Lucien Freud - My Father by Jane McAdam Freud
This giant relief is also in the round. The ambiguity is intended as a response to the clear but complex subject matter. The subject is the late painter Lucian Freud, my father. This portmanteau of equal forms joins with a cobra like rim bringing the obverse and reverse together. A hollow inverse inhabits the interior leaving space for the imagination: the projections packed in by so many artists, admirers and his fascinated entourage.
The obverse and reverse of the piece are relatively self-explanatory and continue my theme of Dead or Alive. http://www.youtube.com/watch?v=C72HZlYiRZw
The cobra like holding element –the front or end view – operates as a metaphor for protection on some level. It could be likened to Mucalinda , the King of Serpents who shielded the Sakyamuni Buddha from the elements while he meditated under the Bodhi tree.
Snakes are employed both as positive and negative symbols. In Western biblical tradition Eve was brought into consciousness by the snake’s temptation or we might say guidance. Their symbolic purpose includes that of guardian of sacred spaces and is also a symbol of the passions – both creative and sexual. In many cultures it was the King Cobra that gave man his divine spark! Symbolically snakes equal transformation, fire, magic and wisdom. The Nagas peoples from Northern India chose the cobra with its dignified aura and physical charisma as its totem.
King Cobra could be an optional description for the title of the work but as the work is as much about process as it is about content, I have titled it EarthStone Triptych. This describes both the material used - terracotta clay (earth) and the stoneware temperature (1200 degrees) for firing which makes its durability comparable to the durability of a stone rather than a flowerpot. This portmanteau type construction of forms also operates as a triptych in that its three sides constitute three views in space.
The piece will be unveiled at the Freud Museum in the exhibition called Lucian Freud, my father. 25th Jan – 4th March (pv 26th Jan).
In his study Sigmund Freud was surrounded by his treasured antiquities. He said that collecting these objects of ancient sculpture was one of his addictions.

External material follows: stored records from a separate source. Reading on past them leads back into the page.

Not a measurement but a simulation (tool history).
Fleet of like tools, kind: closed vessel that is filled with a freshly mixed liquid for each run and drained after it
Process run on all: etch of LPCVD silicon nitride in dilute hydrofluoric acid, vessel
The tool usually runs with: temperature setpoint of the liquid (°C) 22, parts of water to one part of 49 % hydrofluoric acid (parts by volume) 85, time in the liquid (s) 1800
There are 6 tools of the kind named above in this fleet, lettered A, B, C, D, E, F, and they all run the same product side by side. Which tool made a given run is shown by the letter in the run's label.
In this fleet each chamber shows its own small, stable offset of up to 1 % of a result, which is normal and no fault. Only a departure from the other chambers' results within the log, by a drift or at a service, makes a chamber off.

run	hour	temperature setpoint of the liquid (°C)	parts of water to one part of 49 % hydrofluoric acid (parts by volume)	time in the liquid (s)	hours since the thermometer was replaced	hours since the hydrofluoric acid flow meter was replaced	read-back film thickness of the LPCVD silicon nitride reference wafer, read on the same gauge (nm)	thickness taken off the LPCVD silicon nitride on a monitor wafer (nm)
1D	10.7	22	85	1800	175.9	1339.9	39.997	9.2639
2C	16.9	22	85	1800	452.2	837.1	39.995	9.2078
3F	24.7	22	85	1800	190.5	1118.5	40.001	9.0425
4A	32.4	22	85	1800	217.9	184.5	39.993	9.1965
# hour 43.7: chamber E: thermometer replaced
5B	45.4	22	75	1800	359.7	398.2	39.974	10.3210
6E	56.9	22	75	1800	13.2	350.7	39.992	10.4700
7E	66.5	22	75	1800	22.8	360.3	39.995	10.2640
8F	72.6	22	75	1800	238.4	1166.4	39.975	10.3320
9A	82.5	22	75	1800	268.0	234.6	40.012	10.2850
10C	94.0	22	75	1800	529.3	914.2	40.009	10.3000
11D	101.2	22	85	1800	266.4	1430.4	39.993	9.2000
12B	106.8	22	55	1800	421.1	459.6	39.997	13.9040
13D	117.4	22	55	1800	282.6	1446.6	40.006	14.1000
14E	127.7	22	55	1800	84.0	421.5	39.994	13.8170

Freud also liked to bring a new acquisition to the dining table as a "guest of honour" during the meal, returning the antiquity to its position afterwards. The placing of his objects was highly important to Freud and each object had specific meaning in relation to the objects around it. Freud told symbolic stories with these juxtapositions. My exhibition is significantly set in Sigmund Freud’s dining room and the portrayal of Sigmund’s grandson takes the place of the guest of honour - the sculpture taking the place of the dining table itself.
For the future of this piece, I plan for it to take on a developed form in various venues. Often my pieces take some time to evolve in terms of installation and display. This method inspires alternative ways of making these ‘stones speak’.